Court of Appeals of Alabama
Oct 6, 1931
137 So. 318 (Ala. Crim. App. 1931)

Opinion

8 Div. 321.

August 4, 1931. Rehearing Denied October 6, 1931.

Appeal from Circuit Court, Marshall County; A. E. Hawkins, Judge.

Alfred Earl Cody was convicted of manslaughter in the first degree, and he appeals.

Affirmed.

Certiorari denied by Supreme Court in Cody v. State, 223 Ala. 522, 137 So. 319.

Assignments of error 6, 7, 8, and 10 are as follows:

"6th. The court erred in overruling defendant's objection to the question propounded by the solicitor to the wife of deceased as a witness for the State — 'Is that the hat your husband wore at the time you were in the field that day he was killed,' and the answer thereto, 'yes, sir.'

"7th. The court erred in overruling defendant's objection to the display of the 'old very dilapidated badly worn and soiled straw hat' before the jury.

"8th. The court erred in overruling defendant's objection to the shirt worn by the deceased and permitting them to be displayed before the jury on statements of State's attorney that there were bullet holes about them."

"10th. The court erred in overruling defendant's objection and motion to exclude the hat of deceased from the evidence."

J. A. Lusk, of Guntersville, for appellant.

Defendant's motion for a continuance of the case should have been allowed in order that he might have gotten his witnesses into court. Thomas v. State, 15 Ala. App. 408, 73 So. 558; Bush v. State, 168 Ala. 81, 53 So. 266; Walker v. State, 117 Ala. 85, 23 So. 670; Childress v. State, 86 Ala. 84, 5 So. 775; 16 C. J. 473. It was error to permit the children of deceased to be displayed before the jury. The court should have instructed the jury that their presence could have no bearing upon the case. Fisher v. State, 23 Ala. App. 544, 129 So. 303. The articles of clothing of the deceased in no way tended to establish any material circumstance in the case. Permitting their introduction constituted reversible error. Rollings v. State, 160 Ala. 82, 49 So. 329; Hyche v. State, 217 Ala. 116, 114 So. 906; Id. 22 Ala. App. 176, 113 So. 644; Terry v. State, 203 Ala. 99, 82 So. 113; Boyette v. State, 215 Ala. 472, 110 So. 812; Crenshaw v. State, 207 Ala. 438, 93 So. 465; Puckett v. State, 213 Ala. 383, 105 So. 211. A physician, like any other person, may be called to testify as an expert whether in a civil or criminal matter. It was error for the court to refuse to direct Dr. Isbell to make such examination of defendant as would enable him to form an opinion of his sanity. Ex parte Dement, 53 Ala. 389, 25 Am. Rep. 611; 40 Cyc. 2187. Witness Hyde should have been permitted to testify that in his opinion defendant was insane. Sorter v. Austen, 221 Ala. 481, 129 So. 53.

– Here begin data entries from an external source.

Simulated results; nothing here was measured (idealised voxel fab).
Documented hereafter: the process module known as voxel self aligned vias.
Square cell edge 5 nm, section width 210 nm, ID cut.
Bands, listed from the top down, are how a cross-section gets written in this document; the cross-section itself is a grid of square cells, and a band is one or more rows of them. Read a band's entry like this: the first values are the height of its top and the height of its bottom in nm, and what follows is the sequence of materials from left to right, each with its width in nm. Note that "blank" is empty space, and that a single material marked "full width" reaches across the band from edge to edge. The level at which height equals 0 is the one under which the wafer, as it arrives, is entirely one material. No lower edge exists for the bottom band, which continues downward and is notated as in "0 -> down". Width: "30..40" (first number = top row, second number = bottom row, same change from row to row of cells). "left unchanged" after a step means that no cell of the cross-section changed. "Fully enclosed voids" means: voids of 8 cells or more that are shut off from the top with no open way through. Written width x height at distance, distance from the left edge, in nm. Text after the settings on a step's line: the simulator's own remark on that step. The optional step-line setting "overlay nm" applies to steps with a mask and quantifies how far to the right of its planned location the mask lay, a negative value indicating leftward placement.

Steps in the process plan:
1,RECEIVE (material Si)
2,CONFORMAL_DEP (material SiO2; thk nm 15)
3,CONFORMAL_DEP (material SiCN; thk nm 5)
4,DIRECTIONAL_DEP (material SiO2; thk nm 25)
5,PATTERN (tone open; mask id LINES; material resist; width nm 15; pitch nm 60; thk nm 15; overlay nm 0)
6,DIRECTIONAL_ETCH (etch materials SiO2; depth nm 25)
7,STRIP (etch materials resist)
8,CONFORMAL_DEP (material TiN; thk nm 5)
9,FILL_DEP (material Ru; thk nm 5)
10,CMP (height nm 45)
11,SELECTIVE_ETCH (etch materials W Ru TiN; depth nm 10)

Thos. E. Knight, Jr., Atty. Gen., and Jas. L. Screws, Asst. Atty. Gen., for the State.

It was not shown what the absent witnesses were expected to testify. The motion for a continuance came after the state announced ready for trial, and was addressed to the sound discretion of the court. Palmer v. State, 165 Ala. 129, 51 So. 358; Lumpkin v. State, 19 Ala. App. 272, 97 So. 171. There was no error in allowing the children of deceased to occupy prominent places in view of the jury. However, any alleged error was cured by the later exclusion of the children from the presence of the jury. Pollard v. State, 12 Ala. App. 82, 68 So. 494. In criminal cases, the clothing worn by deceased is generally admissible. Hyche v. State, 217 Ala. 114, 114 So. 906; Andrews v. State, 159 Ala. 14, 48 So. 858; Crumpton v. State, 167 Ala. 4, 52 So. 605; Richardson v. State, 191 Ala. 21, 68 So. 57. It is within the discretion of the court to grant or refuse a motion to execute an inquiry as to the mental status of the defendant at the time of the trial. Granberry v. State, 184 Ala. 5, 63 So. 975; Rohn v. State, 186 Ala. 5, 65 So. 42. For a nonexpert to testify as to one's insanity, it must be shown that he had such acquaintance and continued intimacy as to form an accurate and trustworthy opinion. Sorter v. Austen, 221 Ala. 481, 129 So. 51; Parrish v. State, 139 Ala. 18, 36 So. 1012; Bachelor v. State, 216 Ala. 356, 113 So. 67.


This appellant admittedly killed Dewey Colvin by shooting him with a pistol. The indictment charged him with the offense of murder in the second degree, and as an answer thereto he pleaded: (1) "Not guilty." (2) Not guilty by reason of insanity.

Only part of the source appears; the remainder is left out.